A bald-faced lie. (Although I don't know why lies would be any worse for lacking hair on their faces, but that's beside the point.)

(Some) people will claim that electronic music is a creative dead-end. They say that electronic music is by-and-large creatively bankrupt and that all that has come out of it is boring minimalism and crappy dance music. Even if we assume they are correct, this does not prove that nothing new will be done.

In theory, electronic music is capable of generating any sound or sequence of sounds. At it's most extreme, then, a claim that electronic music is worn out is a claim that we have generated every sound and sequence of interest. If that's true, then all music has done everything it can do, and there's no point in singling out electronic music.

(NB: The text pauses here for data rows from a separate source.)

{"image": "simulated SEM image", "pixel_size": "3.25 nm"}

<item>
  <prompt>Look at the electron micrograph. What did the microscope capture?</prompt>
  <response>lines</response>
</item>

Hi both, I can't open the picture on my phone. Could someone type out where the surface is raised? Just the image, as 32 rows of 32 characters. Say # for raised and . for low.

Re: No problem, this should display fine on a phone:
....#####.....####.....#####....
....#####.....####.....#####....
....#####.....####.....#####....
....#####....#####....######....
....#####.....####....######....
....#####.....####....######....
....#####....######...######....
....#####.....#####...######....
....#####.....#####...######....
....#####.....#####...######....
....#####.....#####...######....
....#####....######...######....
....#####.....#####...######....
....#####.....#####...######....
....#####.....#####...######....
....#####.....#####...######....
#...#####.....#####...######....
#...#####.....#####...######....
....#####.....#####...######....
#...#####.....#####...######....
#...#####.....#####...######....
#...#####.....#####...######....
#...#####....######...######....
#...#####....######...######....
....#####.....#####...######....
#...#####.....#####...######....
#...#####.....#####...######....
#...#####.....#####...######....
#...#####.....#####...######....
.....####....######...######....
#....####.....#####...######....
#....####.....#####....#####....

Others will come back against this point and say "but it's precisely this lack of constraints that makes electronic music so boring. True creativity requires you to overcome the constraints of your medium. In a medium with no constraints, creativity is doomed."

This is, in the words of Colonel Sherman T. Potter, a load of horse hockey. Constraints lead to creative solutions, but not necessarily creative art. If this were true, then less constrained art forms, like the novel, should generate less artful pieces. But as a whole, are novels less artful than sonnets? I think not.

Now, our hostile straw man responds that while it is true that one can do a great deal with electronic instruments, that is not what is meant by "electronic music" per se, and that "electronic music" refers to boring minimalism, stupid electronic new age music, and crappy dance music. This person is still wrong. I will prove this simply by example. Several electronic musicians have recently done phenomenally interesting things, among them Moby and Evolution Control Committee.

An unofficial Nodeshell Resuce


Addendum in response to ferrouslepidoptera:

I don't think anything you said contradicts my general point, but I (and a lot of other electronic musicians) understand exactly what you mean.

Using my preferred music software, which happens to be Cakewalk, I can get a lot of control over a sound. I can get very fine grained control of pitch and modulation, for example. So, by using this piece of software, I can overcome the ham-handedness problem with pitch and modulation wheels.

Unfortunately, it would take me hours to recreate something vaguely like what I could do with my guitar in ten seconds. This sucks.

As I was driving today, before I read your writeup, I was fantasizing about having a violin which would record not only where my finger was on the string but information like how hard and how fast I was bowing, when I change bow direction, and what kind of vibrato and other wacky touch stuff I was doing. Of course, then I'd have to learn to play the violin, but maybe then I could get some of the expressivity I really want.